Below are responses to questions OahuMPO has received about the FFYs 2017-2020 TAP Call for Projects
Q: OahuMPO has programmed an estimated amount of TAP funding in future years into the Transportation Improvement Program (TIP). What would happen if OahuMPO were to get more funding than estimated?
A: Additional appropriations are unlikely to be more than five percent and are not expected to be sufficient to fund an additional project. At a minimum, OahuMPO would want to program the amount subject to lapse in a given year. A small adjustment in the funding for programmed projects could be considered.
Q: If an applicant were also to secure funding from the State of Hawaii Department of Transportation’s (HDOT) Call for TAP Projects (from the area TAP funds), how could that affect their application? What would that mean for the mix of federal vs. local share?
A: This will be taken into consideration by the TAP evaluation committee and OahuMPO’s Policy Board. Readiness-to-go is an important factor in project selection. Any area TAP funds cannot be used as local match for TAP-U. (“Area TAP funds” fund projects selected by HDOT; “TAP-U funds” fund those selected by OahuMPO.)
Q: Can you clarify the requirements of when the local match needs to be in place? Is this at the time of the application, the time of obligation, or a different time? This is in reference to the applicant checklist: Has the total funding request, including contributions by all sources, been supplied?

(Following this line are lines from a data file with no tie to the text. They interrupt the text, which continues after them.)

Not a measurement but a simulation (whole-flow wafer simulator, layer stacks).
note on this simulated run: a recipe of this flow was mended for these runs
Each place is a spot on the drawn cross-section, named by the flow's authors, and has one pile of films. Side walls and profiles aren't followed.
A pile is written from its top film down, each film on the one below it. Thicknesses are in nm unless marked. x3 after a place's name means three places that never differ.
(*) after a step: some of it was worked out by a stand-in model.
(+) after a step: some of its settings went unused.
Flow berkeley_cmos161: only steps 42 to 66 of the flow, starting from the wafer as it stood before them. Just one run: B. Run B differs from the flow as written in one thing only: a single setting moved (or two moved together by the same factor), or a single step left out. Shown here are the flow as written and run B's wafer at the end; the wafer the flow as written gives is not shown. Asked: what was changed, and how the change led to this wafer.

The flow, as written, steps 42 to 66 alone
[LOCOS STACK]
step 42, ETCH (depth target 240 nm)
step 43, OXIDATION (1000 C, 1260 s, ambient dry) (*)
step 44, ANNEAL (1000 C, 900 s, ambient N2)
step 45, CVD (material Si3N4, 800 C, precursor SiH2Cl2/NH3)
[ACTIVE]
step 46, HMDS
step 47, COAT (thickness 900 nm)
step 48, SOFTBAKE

A: Local match funding needs to be in place before an award is made. Essentially, that means OahuMPO needs to see evidence of commitment of local share no later than the time of the Policy Board meeting at which projects will be selected/funding will be programmed (this meeting was originally schedule for January 2017, but may be pushed back 30 days due to the deadline extension). For example, if the City/County of Honolulu is providing the local share, we would expect to see a City Council resolution and updated city budget showing the local share is allocated to this specific program by the time of the January 2017 Policy Board meeting (again, this may be pushed back 30 days).
Q: Please clarify the requirements for “certification by a licensed design professional” for projects that are purchase only.
A: To ensure a project is successful, it seems unlikely that a federal agency would accept separating out the purchase of equipment from the eventual design & installation. OahuMPO would expect a licensed design professional (e.g., professional engineer, licensed architect, licensed landscape architect) to be involved in the project to ensure that all applicable codes, laws, accessibility requirements, etc., were met both for the equipment itself and for the eventual installation. As part of the application, OahuMPO would expect to see a line item in cost estimate/project budget for that licensed design professional, identification of that professional (not necessarily by name, but something like “consultant engineer” or “engineer with the City/County”) and the project description should specify how/when the licensed design professional is involved.
Q: Please clarify the distribution timeline for funding.
A: Please see the pages from our Transportation Improvement Program (TIP) at this link, which show the distribution of TAP funding for the next 4 years (2017 through 2020).
As you will see, the distribution is NOT equal across the years; it’s roughly $1 million in 2017, 2018, & 2020, with $3.8 million in 2019. These numbers include an assumed 20% local match.
Keep in mind that this is when the federal funding will be available (and, we’ve assumed, the local match) & therefore when the reimbursement moneys would be available. Applicants could theoretically propose a Memorandum of Agreement (MOA) to incur a great deal of cost earlier and just wait for the reimbursement if their cash flow can take it.
Q: Please confirm the largest project that could be proposed, based on funding amounts.
A: Looking again at the pages from the TIP, the total federal share that is available from 2017-2020 is $5,511 million. With an assumed 20% local match of $1.378 million, that means a project total of $6.889 million. The 20% is a minimum. However, the federal share would not increase beyond that $5.511 million. (Note that future-year amounts are estimates; hopefully the federal share may be a little larger, but we cannot assume that is the case, since federal money can also be rescinded.)